Blue Balls
When white South Africans do ordinary things, like travel to a black neighborhood, they're showered with platitudes. This is not reserved for their black country fellows.

Ireland vs. South Africa in Dublin, 2009. Image credit Martin Dobey via Flickr CC.
Last Saturday, a professional rugby match in South Africa was switched from the white suburbs of Pretoria to a stadium in Soweto. The move was required because the stadium in Pretoria was needed is for the football World Cup. The organizers of the World Cup, FIFA, won’t allow the pitch to be turned into a swamp by hard-running rugby players. So, the rugby match and its overwhelmingly white fans had to travel to Soweto.

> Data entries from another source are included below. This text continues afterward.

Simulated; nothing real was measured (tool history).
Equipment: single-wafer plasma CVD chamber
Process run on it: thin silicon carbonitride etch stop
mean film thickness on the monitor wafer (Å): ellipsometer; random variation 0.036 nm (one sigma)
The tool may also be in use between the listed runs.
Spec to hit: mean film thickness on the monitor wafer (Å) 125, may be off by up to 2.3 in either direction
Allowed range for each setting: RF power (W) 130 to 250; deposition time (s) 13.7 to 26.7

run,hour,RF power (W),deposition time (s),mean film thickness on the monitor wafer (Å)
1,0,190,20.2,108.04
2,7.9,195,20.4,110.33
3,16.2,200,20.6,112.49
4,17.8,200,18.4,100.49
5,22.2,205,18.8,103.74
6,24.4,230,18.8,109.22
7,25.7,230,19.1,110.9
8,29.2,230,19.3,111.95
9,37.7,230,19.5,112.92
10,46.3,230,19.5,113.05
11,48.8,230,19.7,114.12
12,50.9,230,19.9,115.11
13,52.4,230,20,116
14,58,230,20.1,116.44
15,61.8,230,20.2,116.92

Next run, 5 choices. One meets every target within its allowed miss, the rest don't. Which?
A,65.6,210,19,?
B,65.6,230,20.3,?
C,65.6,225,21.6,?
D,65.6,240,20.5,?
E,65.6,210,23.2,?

Not surprisingly, everything went off well, and thousands of white fans. Not everyone was a good guest in someone else’s neighborhood. Some rugby fans did take their offensive and racist views with them to Soweto. For example, watc this New York Times video at the 0:53 mark.
Then most of them went home again.
If you read South African newspapers, still aimed at white readers even if the editors are mostly black, or watched the news, you’d think something had transpired.
The news anchor on ETV, a private TV channel, announced after the match: “Nelson Mandela’s dream of a nonracial South Africa was starting to be realized.”
The New York Times announced on its front page this morning: “Rugby Helps Bridge South Africa’s Racial Divide.” Predictably, the 1995 Rugby World Cup was invoked. You know the tired, overblown story about how rugby supposedly united “the nation.” “Invictus” gets dragged into the conversation again, just as it did back then and when the film was released.
The correspondent of the Canadian Globe and Mail wrote: “Rugby conquers racism.” Even the normally level-headed and perceptive Guardian correspondent, David Smith, got swept up by this chimera. (Smith even made a false equivalence between race in rugby and race in football in South Africa. (Smith didn’t care to tell his readers that football had begun to integrate in the 1980s and was a stride ahead of rugby or cricket in terms of its professional clubs or national teams representing the majority of South Africans.)
This is what I find so infuriating about South Africa’s media (and often the ‘foreign correspondents’) reporting about it: Whites get special prizes for occasionally doing very ordinary things. And for doing it way past its sell-by date. Black people never seem to do anything for the “rainbow,” when all they’ve done is accept compromises, cosmetic change, and give up entitlements. Of course, this is all easier than all the hard work needed to transform South Africa.
And what is even worse are the mood swings exposed by this kind of reporting. As a friend of mine – a very senior South African journalist – opined: “ . . . When ET [Eugene Terreblanche] was killed we were told SA [South Africa] was on the verge of a race war, now we told Madiba’s [that’s Nelson Mandela] dream of a rainbow nation is back on track cause white people went to Soweto to play rugby!”